Taking calculated risks could lead to big business payoffs
by Pernille Fischer Boulter
At the end of May I was in Kingston, Jamaica, when the country declared a state of emergency after gang members attacked police stations and blockaded a large swath of the city. I was there working on a project with EduNova, hosting a series of workshops on corporate governance for family-owned businesses.
From my hotel room I heard gunfire, and I had to drive through roadblocks to get to my destination. To put it mildly, it was an unnerving experience. But when I think back on the experience, it’s a good analogy for exporting.
The more risk you’re willing to take, the greater the potential reward. By risk I mean calculated, not just risk for the sake of it. Think about it: Why would a company from Atlantic Canada go on a 32-hour journey to meet with decision-makers in the Greenlandic offshore industry, where they would face cultural differences, language barriers, double taxation, and legislative changes, when they could simply sell their services to Atlantic Canadian offshore projects?
Or how about the risk a small company takes when it’s filling the belly of a 747 full of lobsters headed to Switzerland—think volcanic ash from Iceland, currency fluctuations, trade barriers, potential political uncertainty—when the fishermen could sit in their pick-up truck by the side of the highway and sell them there. The answer: The risk is offset by the reward.
Greenland has one of the largest offshore oil and gas potentials in the world with estimated oil reserves of 50 billion barrels. And do you have any idea what fresh lobster sells for in Switzerland? A lot. A lobster meal at a restaurant can set you back more than the price of your nightly hotel room rate, offering huge growth potential for companies exporting lobsters there.
Right now the rewards for most Atlantic Canadian companies are bountiful if they know where and how to export. In fact, according to Export Development Canada (EDC), Nova Scotia exports are expected to outperform the rest of the country by next year, with 12% growth this year and 17% growth in 2011. So where should companies look?

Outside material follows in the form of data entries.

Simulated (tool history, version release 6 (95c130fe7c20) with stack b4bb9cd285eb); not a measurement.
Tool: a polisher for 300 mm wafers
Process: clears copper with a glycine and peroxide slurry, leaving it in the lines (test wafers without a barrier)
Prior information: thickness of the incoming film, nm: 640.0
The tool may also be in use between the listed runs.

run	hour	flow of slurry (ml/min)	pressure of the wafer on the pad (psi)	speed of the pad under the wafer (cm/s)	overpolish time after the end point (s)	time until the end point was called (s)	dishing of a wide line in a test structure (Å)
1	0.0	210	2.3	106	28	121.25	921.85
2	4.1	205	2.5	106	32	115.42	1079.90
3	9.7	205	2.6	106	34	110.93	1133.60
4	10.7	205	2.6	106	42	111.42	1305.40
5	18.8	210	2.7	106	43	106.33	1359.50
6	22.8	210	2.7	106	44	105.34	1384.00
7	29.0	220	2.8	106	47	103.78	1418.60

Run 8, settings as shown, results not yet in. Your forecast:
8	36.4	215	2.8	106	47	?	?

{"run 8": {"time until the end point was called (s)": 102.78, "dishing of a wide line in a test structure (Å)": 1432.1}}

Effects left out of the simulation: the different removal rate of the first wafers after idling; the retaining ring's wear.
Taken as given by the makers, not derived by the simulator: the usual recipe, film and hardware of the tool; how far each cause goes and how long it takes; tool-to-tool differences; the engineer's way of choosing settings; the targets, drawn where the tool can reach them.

Many look south of our border and see a shared language, culture, geographic proximity, and political stability, all of which are good reasons to focus efforts there. But if you review recent trends in the Canadian–U.S. exchange rate and the overall state of the American economy, the smart bet is to look farther afield.
Europe, for example. Did you know there are almost 500 million consumers within the European Union? Poland alone has 32 million. In the Netherlands, more than 90% of businesses conduct their dealings in English, Plus, Canada is currently negotiating a comprehensive Economic Trade Agreement with the E to reduce tariffs on a range of Canadian-made goods.
Then there’s the Caribbean. Canada is currently negotiating a free trade agreement with the Caribbean Community and Common Market (CARICOM), which promotes economic integration among its members and is composed of 15 Caribbean countries and five associated states, plus seven observing countries. In the last decade, a single two-way merchandise trade between CARICOM and Canada averaged more than $700 million (U.S.).
Here at home, governments are refocusing export initiatives on the region and conducting various trade missions. The ultimate lesson learned: To succeed in export growth, you must be willing to take a few calculated risks. As daunting as that can be, if done correctly, the rewards can be huge.